[PATCH rdma-next 27/50] RDMA/rdmavt: Split user and kernel CQ creation paths

Leon Romanovsky posted 50 patches 1 month, 2 weeks ago
[PATCH rdma-next 27/50] RDMA/rdmavt: Split user and kernel CQ creation paths
Posted by Leon Romanovsky 1 month, 2 weeks ago
From: Leon Romanovsky <leonro@nvidia.com>

Separate the CQ creation logic into distinct kernel and user flows.

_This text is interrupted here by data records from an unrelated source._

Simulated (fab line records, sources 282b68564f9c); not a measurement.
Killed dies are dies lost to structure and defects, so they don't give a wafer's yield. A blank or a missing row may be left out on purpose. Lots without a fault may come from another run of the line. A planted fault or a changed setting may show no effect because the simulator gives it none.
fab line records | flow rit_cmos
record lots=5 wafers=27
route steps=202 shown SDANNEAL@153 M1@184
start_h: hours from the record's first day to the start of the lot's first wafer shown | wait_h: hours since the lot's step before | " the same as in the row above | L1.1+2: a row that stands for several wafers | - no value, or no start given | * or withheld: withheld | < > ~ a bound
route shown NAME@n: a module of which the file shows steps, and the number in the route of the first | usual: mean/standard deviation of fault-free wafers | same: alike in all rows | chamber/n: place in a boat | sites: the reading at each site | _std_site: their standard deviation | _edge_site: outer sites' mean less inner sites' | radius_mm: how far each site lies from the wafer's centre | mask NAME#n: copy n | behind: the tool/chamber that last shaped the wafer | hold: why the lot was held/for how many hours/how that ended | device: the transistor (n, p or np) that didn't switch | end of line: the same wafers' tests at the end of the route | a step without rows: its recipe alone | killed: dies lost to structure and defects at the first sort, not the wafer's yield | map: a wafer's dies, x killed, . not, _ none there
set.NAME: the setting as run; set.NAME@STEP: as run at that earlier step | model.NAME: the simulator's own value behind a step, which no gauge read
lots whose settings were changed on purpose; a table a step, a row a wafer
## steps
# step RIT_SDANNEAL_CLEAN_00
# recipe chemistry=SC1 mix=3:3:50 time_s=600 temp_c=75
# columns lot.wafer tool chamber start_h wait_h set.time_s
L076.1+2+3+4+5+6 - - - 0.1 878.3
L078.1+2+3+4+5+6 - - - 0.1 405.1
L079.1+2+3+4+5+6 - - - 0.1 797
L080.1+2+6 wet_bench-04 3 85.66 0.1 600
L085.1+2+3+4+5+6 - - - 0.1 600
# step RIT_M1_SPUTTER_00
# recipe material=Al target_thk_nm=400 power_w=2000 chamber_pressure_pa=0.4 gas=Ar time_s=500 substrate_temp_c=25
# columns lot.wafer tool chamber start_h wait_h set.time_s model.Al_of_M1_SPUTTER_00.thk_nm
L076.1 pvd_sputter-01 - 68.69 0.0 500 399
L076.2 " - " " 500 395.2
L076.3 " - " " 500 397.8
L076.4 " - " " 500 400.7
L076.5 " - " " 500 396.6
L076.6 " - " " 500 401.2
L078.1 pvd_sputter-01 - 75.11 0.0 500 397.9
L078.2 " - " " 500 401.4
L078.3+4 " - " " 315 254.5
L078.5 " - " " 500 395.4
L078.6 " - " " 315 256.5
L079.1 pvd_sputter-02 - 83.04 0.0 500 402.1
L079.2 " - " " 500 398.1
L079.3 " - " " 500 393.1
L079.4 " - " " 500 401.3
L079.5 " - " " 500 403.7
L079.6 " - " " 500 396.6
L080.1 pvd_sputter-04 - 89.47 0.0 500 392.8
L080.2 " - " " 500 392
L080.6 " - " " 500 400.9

Signed-off-by: Leon Romanovsky <leonro@nvidia.com>
---
 drivers/infiniband/sw/rdmavt/cq.c | 144 +++++++++++++++++++++++++++-----------
 drivers/infiniband/sw/rdmavt/cq.h |   2 +
 drivers/infiniband/sw/rdmavt/vt.c |   1 +
 3 files changed, 106 insertions(+), 41 deletions(-)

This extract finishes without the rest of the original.